There is absolutely no denying the importance of attachments and accessories to your bottom line as a retail business owner. Attachments and accessories help to recapture additional margin, improve your average sale price and give customers a reason to come back to your store on a more-frequent basis.
These add-ons matter in every major category. But it’s hard to argue that they’ve meant more to consumer electronics retailers over the years than other verticals. In a business where TV prices have been a challenge for retailers, attachments and accessories have proved to be something of a lifeline.
Just looking at the accessories category in a vacuum, it’s grown roughly 20 percent to become a nearly $13 billion market. Accessories represented in this figure include TV, home theater and audio add-ons — things like mounts, cables, power and more.
It’s not just the Consumer Electronics category that has the benefit of accessories to help drive margins. In Furniture and Bedding there are plenty of accessories, including top-of-bed products like pillows and blankets, under-bed storage solutions, furniture protection and cleaning products and more. Appliances and, in particular the Outdoor category, has spices, sauces and rubs and other cooking accessories. And across all categories, warranties and product protection programs can help drive an additional 50 to 60 points of margin through Nationwide Marketing Group’s programs.
So, how do retailers work to take their share of that massive pool of potential? It can be boiled down to the two M’s: Merchandising and Motivation. Lee McDonald, Nationwide’s Vice President of Consumer Electronics, has a plethora of experience in the world of attachment rates, going back to his history as a merchant for CE retailers, and helped provide additional context around this during a recent Independent Thinking Podcast interview. But let’s dive into them a little deeper here.
Merchandising
Store presentation can go a long way towards helping a retailer — and their sales floor teams — sell more attachments and accessories. Think about it this way: If you set up your showroom in a way that you’re creating the ultimate at-home experience, that experience is going to sell everything that’s needed to recreate it in the customer’s home.
In the case of consumer electronics, a well-thought-out home theater area showcases not just the 8K OLED TV, but also the surround sound, the cables required to distribute that audio to the speakers, the HDMI cords that deliver the video from the source to the screen, the mount that’s holding the TV at the perfect viewing angle, and even the seating that the customer sinks into as they’re enjoying the demonstration.
“A lot of times when I’m on the road for store visits, it’s clear that there’s an opportunity in Members’ stores around how they merchandise attachment products,” McDonald says “Some folks do it really good. They’ll have a little tree stand with audio cables hanging from it near the speakers or information about their delivery services clearly signed near those big and bulky TVs. There are so many different ways to think about and place those tertiary categories around your store in a way that they’ll effectively sell themselves.”
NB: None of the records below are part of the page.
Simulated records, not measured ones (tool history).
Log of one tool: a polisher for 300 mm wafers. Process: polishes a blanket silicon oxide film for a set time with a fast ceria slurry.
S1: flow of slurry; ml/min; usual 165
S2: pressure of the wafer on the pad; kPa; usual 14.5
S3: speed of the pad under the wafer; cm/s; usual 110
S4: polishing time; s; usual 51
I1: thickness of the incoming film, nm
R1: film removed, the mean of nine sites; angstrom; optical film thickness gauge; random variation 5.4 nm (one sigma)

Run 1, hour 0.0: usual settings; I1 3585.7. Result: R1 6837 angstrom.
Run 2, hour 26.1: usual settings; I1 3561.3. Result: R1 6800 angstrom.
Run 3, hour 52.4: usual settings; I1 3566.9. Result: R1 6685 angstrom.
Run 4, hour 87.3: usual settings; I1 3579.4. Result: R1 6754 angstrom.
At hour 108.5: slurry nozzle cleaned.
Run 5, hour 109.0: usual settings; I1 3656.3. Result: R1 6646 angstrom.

The same can be said for a well-merchandised website. Do you have the tools in place to offer those cables, warranties, pillow toppers, etc., to customers after they add an item to their e-cart? Are warranties and protection plans clearly displayed on product listing pages and offered during the checkout process?
Motivation
More often than not, attachments aren’t going to just sell themselves — especially in store. They need a team of retail sales associates behind them. But they can’t just be behind the product, casually offering the customer an add on or asking nonchalantly at the point of sale if they want to add a protection plan. Rather, they need to be motivated to be a little more strategic and effective in their efforts to convince the customer that they need these accessories to improve their experience with the product.
It’s really, as McDonald describes, a mindset that the business needs to get behind from top to bottom.
“And it’s actually really hard because the merchant doesn’t own it. They can go out and source different opportunities and they can find the product, but it’s really a partnership between the merchandising team and the sales organization,” he says. “It requires there to be a consultative sales culture on the floor.”
While in the retail world, McDonald worked under a model that tasked RSAs with adding 60 cents of attachment category product to every dollar of TV sold. That metric was deemed to be the top KPI in the company.
“We knew we were going to sell TVs. Very rarely would someone come in and say, ‘Hey, show me the latest and greatest mount or cables you have,’” says McDonald. “Those are technologies that have to be shown and demonstrated. So, the company was built around the focus of selling these other categories. And 60% was the entry level. If you weren’t 60%, you were probably on your way out. We had some folks that were a 100%, 105%, 110%, 115%.”
And it was all because the sales culture at the company was driven by a strong partnership between the sales team and the merchants.
“in fact, if you have a great sales organization, they are typically the ones that deliver the demands and the needs to the merchandising team,” says McDonald. “That’s how you can tell if it’s really strong. And where I’ve worked previously, that’s the way it was because we just had an awesome sales culture. That kind of culture takes time to build, but that’s why our retailers and our Members are doing so well is because they either already have that culture in place and that’s why they’re thriving, or they have the fundamentals of it in place, and it wouldn’t be too hard to tweak to get it right.”